At 02/08/2017 05:55 PM, Vasco Visser wrote:
Thank you for the explanation. What I would still like to know is how
to relate the chunk level abstraction to the file level abstraction.
According to the btrfs output there is 2G of data space is available
and 24G of data space is being used. Does this mean 24G of data used
in files?

Yes, 24G data is used to store data.
(And space cache, while space cache is relatively small, less than 1M for each chunk)

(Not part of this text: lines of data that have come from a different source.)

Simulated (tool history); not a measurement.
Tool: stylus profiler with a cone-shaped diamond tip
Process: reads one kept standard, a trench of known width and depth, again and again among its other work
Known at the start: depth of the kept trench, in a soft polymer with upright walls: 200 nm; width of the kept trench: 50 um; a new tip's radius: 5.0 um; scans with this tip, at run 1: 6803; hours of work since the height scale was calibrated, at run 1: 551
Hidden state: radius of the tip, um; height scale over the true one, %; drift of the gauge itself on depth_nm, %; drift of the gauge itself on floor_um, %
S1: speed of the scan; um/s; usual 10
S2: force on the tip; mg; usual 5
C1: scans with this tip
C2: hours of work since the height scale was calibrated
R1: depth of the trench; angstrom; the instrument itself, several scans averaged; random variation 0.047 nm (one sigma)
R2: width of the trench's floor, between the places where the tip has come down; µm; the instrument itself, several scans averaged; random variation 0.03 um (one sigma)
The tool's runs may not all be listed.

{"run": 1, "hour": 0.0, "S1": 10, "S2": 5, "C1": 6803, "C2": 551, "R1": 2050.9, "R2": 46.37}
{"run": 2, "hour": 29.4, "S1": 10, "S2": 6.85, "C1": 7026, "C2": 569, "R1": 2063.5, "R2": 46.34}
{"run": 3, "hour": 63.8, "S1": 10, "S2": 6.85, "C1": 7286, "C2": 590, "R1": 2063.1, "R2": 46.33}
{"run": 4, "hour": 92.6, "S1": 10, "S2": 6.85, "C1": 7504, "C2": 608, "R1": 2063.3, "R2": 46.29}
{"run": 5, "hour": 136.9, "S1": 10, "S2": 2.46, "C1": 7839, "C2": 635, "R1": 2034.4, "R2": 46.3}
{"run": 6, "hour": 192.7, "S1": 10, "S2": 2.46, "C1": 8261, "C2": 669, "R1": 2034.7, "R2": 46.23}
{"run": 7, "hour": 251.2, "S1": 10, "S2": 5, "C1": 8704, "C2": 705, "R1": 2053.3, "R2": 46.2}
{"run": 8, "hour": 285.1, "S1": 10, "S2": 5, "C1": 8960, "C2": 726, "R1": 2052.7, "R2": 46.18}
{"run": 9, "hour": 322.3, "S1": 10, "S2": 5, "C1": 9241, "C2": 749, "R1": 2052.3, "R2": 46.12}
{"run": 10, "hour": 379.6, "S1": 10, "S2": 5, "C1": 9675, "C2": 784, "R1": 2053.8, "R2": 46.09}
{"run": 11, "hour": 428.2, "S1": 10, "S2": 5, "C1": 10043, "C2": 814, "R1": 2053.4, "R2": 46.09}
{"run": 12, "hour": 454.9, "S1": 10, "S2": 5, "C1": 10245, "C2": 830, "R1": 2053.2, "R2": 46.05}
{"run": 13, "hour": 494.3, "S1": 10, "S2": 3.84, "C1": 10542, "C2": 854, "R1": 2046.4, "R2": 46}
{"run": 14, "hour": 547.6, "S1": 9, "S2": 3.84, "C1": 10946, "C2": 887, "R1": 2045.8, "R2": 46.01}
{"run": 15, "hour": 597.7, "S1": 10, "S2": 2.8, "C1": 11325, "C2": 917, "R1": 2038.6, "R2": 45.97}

How do I know which files take up most space? du seems
pretty useless as it reports only 9G of files on the volume.

Are you using snapshots?

If you are only using 1 subvolume(including snapshots), then it seems that btrfs data CoW waste quite a lot of space.

In case of btrfs data CoW, for example you have a 128M file(one extent), then you rewrite 64M of it, your data space usage will be 128M + 64M, as the first 128M will only be freed after *all* its user get freed.

For single subvolume and little to none reflink usage case, "btrfs fi defrag" should help to free some space.

If you have multiple snapshots or a lot of reflinked files, then I'm afraid you have to delete some file (including reflink copy or snapshot) to free some data.

Thanks,
Qu


--
Vasco


On Wed, Feb 8, 2017 at 4:48 AM, Qu Wenruo <quwen...@cn.fujitsu.com> wrote:


At 02/08/2017 12:44 AM, Vasco Visser wrote:

Hello,

My system is or seems to be running out of disk space but I can't find
out how or why. Might be a BTRFS peculiarity, hence posting on this
list. Most indicators seem to suggest I'm filling up, but I can't
trace the disk usage to files on the FS.

The issue is on my root filesystem on a 28GiB ssd partition (commands
below issued when booted into single user mode):


$ df -h
Filesystem            Size  Used Avail Use% Mounted on
/dev/sda3              28G   26G  2.1G  93% /


$ btrfs --version
btrfs-progs v4.4


$ btrfs fi usage /
Overall:
    Device size:  27.94GiB
    Device allocated:  27.94GiB
    Device unallocated:   1.00MiB


So from chunk level, your fs is already full.

And balance won't success since there is no unallocated space at all.
The first 1M of btrfs is always reserved and won't be allocated, and 1M is
too small for btrfs to allocate a chunk.

    Device missing:     0.00B
    Used:  25.03GiB
    Free (estimated):   2.37GiB (min: 2.37GiB)
    Data ratio:      1.00
    Metadata ratio:      1.00
    Global reserve: 256.00MiB (used: 0.00B)
Data,single: Size:26.69GiB, Used:24.32GiB


You still have 2G data space, so you can still write things.

   /dev/sda3  26.69GiB
Metadata,single: Size:1.22GiB, Used:731.45MiB


Metadata has has less space when considering "Global reserve".
In fact the used space would be 987M.

But it's still OK for normal write.

   /dev/sda3   1.22GiB
System,single: Size:32.00MiB, Used:16.00KiB
   /dev/sda3  32.00MiB


System chunk can hardly be used up.

Unallocated:
   /dev/sda3   1.00MiB


$ btrfs fi df /
Data, single: total=26.69GiB, used=24.32GiB
System, single: total=32.00MiB, used=16.00KiB
Metadata, single: total=1.22GiB, used=731.48MiB
GlobalReserve, single: total=256.00MiB, used=0.00B


However:
$ mount -o bind / /mnt
$ sudo du -hs /mnt
9.3G /mnt


Try to balance:
$ btrfs balance start /
ERROR: error during balancing '/': No space left on device


Am I really filling up? What can explain the huge discrepancy with the
output of du (no open file descriptors on deleted files can explain
this in single user mode) and the FS stats?


Just don't believe the vanilla df output for btrfs.

For btrfs, unlike other fs like ext4/xfs, which allocates chunk dynamically
and has different metadata/data profile, we can only get a clear view of the
fs from both chunk level(allocated/unallocated) and extent
level(total/used).

In your case, your fs doesn't have any unallocated space, this make balance
unable to work at all.

And your data/metadata usage is quite high, although both has small
available space left, the fs should be writable for some time, but not long.

To proceed, add a larger device to current fs, and do a balance or just
delete the 28G partition then btrfs will handle the rest well.

Thanks,
Qu


Any advice on possible causes and how to proceed?